Where do we buy the nRF51922 DK / EK kits? I do not see any purchase links online.

Also, how flexible is the ARM core for programming ?

Thank you!

  • Please try contacting a distributor for your country first, and check with them. You can find such distributor by selecting your country in the drop-down on the bottom of our main page, http://www.nordicsemi.com.

    If the distributor listed can not help you, you should contact our regional sales manager for your area. If you don't have his contact information, please send me a private message with your location, so that I can give you the correct one.

  • Thank you very much for the reply. I have contacted the distributors for our region as advised.

    I see that the part has a receive sensitivity of about -90dBm for Ant and -93dBm for Bluetooth signals. I understand antenna design, orientation etc can affect the performance. But is it possible to augment to the RF performance outside the SoC ? Is it recommended? Please let me know.

    Thank you!

  • -90dBm is ~1 pico Watt and -93dBM is ~0.5 pico Watt if my brain is working properly today. I would think that the noise floor would be such that it would be hard to keep all factors equal (transmission power, receiver sensitivity, encoding, bandwidth, bit rate) and achieve much better performance.

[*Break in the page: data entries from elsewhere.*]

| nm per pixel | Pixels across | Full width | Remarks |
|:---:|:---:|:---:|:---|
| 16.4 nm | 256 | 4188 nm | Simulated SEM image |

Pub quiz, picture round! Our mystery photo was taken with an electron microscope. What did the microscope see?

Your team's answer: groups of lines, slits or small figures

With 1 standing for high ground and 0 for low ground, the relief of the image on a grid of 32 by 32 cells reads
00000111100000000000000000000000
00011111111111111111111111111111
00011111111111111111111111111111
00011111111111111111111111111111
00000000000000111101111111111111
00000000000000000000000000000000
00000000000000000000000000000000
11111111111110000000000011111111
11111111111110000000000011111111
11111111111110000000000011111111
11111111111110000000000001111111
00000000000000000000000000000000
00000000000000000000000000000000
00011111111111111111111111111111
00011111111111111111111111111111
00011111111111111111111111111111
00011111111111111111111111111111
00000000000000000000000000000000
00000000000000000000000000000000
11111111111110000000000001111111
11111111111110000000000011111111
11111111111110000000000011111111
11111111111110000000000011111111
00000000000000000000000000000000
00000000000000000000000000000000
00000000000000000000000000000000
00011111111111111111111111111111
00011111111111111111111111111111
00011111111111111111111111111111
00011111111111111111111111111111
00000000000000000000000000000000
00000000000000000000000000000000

    Maybe you could refactor your question -- what are you looking to achieve?

    -m

  • Assuming a heart rate monitor or sensors transmitting at that power level, the average distance of reliable communication is probably around 30m. I am just trying to understand if this distance can be improved(say by 10m or more) by improving receive sensitivity of chip and link budget. The chip may already be doing a multi-point optimization of what can be achieved. So I am keen on knowing what avenues such as better antenna design etc that can be explored to achieve this and trade-off issues.

  • This would have been better off as a separate question, but all our experience tells us that if you want to improve range, you need to do it on the transmitter side, by adding a power amplifier (PA). Adding an LNA on the receiver side most often doesn't actually give any increased range, since even a good LNA tends to amplify noise more or less as much as it amplifies the signal, and by that actually gives roughly equal (or possibly worse) signal-to-noise ratio, in total not giving any additional range.